NEW DELHI (Reuters) - Explosions at an Indian election rally killed five people and wounded 83 in the eastern city of Patna on Sunday, the chief minister of Bihar state said.
At least six crude bombs exploded in quick succession near a crowd of tens of thousands of people waiting to hear a speech by opposition candidate Narendra Modi for the election due by May.
Earlier, a small device detonated at Patna’s train station.
“There was a blast right behind me. I heard people saying that one of the tyres of a vehicle has burst,” one witness told a TV network. “When I went to the spot, I saw many people lying injured on the ground.”
Television channels showed pictures of shattered windows of buses, white smoke billowing and people running in panic.
Bihar Chief Minister Nitish Kumar said five people were killed and 83 were wounded in the bombings.
The attacks were a reminder of modern India’s history of political violence, from the assassination of leaders such as Mahatma Gandhi to a separatist militancy in Kashmir and a present-day Maoist guerrilla uprising.
Blasts at big political rallies are unusual and the attack was the first of its kind since Modi, from the Hindu nationalist Bharatiya Janata Party, began a campaign to oust the Congress party-led coalition that has governed India for a decade.
It was not immediately clear who was behind the attacks and no group claimed responsibility. A senior police officer in Patna told Reuters one person had been arrested and had confessed to planting a bomb at the train station. Police detained four other suspects for questioning, he said.
Police are investigating the possible involvement of the Indian Mujahideen, a home-grown Islamist group that has carried out low-level bomb attacks in cities across India in recent years, the officer said, asking not to be named.
“We should be able to get a clearer picture by tomorrow,” the officer said.
Modi’s critics view him as a polarising figure on whose watch Muslims were attacked in deadly rioting in 2002 in the western state of Gujarat which he has governed for three straight terms.

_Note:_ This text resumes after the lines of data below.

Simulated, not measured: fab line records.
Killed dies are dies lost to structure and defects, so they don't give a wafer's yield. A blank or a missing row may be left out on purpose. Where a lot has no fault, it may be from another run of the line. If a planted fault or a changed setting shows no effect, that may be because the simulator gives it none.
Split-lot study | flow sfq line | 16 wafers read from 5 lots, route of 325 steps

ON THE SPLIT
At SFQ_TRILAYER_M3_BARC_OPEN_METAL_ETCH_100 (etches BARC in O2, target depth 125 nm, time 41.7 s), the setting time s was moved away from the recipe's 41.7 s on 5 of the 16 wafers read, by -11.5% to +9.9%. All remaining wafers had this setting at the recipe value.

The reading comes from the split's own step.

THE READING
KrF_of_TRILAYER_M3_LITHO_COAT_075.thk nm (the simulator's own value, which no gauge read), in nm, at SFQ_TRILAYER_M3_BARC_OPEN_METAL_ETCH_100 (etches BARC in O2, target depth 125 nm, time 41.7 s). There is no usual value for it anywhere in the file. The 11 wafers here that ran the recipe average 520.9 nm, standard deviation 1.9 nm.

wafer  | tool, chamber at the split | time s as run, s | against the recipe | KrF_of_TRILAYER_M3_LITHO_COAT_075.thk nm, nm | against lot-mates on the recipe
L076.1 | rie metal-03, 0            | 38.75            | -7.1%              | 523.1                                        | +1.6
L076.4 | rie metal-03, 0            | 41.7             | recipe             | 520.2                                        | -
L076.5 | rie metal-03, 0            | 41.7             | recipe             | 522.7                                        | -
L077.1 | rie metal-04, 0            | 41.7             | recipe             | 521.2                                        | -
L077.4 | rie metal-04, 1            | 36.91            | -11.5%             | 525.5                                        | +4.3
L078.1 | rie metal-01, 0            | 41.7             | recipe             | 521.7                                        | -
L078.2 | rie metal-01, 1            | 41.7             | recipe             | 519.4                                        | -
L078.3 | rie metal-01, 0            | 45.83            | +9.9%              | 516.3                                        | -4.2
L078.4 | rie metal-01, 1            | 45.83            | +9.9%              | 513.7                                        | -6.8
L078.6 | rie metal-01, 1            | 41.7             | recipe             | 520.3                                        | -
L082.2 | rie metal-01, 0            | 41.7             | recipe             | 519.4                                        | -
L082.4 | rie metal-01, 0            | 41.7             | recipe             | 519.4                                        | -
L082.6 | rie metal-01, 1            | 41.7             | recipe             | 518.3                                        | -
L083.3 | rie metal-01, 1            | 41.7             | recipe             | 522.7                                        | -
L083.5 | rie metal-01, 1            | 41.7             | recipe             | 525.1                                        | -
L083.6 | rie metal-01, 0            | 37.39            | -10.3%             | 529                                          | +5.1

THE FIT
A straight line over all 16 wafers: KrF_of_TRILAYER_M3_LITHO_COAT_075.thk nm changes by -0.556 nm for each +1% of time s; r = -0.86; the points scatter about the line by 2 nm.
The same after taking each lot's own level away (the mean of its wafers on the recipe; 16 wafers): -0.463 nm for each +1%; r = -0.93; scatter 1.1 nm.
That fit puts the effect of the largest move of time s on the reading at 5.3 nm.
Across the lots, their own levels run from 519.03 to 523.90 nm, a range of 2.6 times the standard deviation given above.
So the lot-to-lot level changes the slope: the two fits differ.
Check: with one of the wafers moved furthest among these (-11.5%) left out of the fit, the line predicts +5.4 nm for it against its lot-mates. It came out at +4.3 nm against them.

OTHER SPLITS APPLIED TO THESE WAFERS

But to his growing army of supporters, including many in Indian business, the BJP strongman is the best hope the nation has of turning around the economy after he helped turn Gujarat into one of the country’s fastest-growing states.
Modi himself has denied any allegations of bias against India’s minority Muslim population. A Supreme Court-appointed panel cleared him of any wrongdoing in the riots.
On Sunday, he sought to broaden his appeal, saying Hindus and Muslims both needed to be lifted out of poverty.
“Do you want to fight against poverty or against Hindus?,” he asked. “Poor Muslims have to fight against poverty. Poor Hindus have to fight against poverty.”
Modi did not mention the blasts in his speech, but later called them “deeply saddening and unfortunate” on Twitter. He appealed for peace and calm.
The first explosion went off in a public toilet at Patna’s main train station where Modi supporters were streaming in on special trains for the rally.
Then, just before he arrived, small bombs went off at different places near the sprawling public park, sowing panic. At least three unexploded bombs were found near the venue, said Sushil M Khopde, inspector general of police in Patna.
Such bombings of political rallies are rare in India. In 1991, a Tamil suicide bomber killed former Prime Minister Rajiv Gandhi during a campaign rally in southern Tamil Nadu state.
His son Rahul Gandhi, now leading the campaign for the Congress party and the party’s most likely candidate for prime minister, said this week he feared he could be killed, like both his father and grandmother, former Prime Minister Indira Gandhi.
Rahul Gandhi and Modi are among the most heavily guarded figures in the election.
Sunday’s rally was intended as a show of strength in Bihar where the governing party broke off a 17-year alliance with the BJP after it picked Modi as its candidate to lead the party.
The state sends 40 lawmakers to parliament’s lower house and could prove decisive in forming a new government.
The BJP has picked up support since making Modi its candidate for prime minister last month, but would need allies to form a government, two new opinion polls showed this month.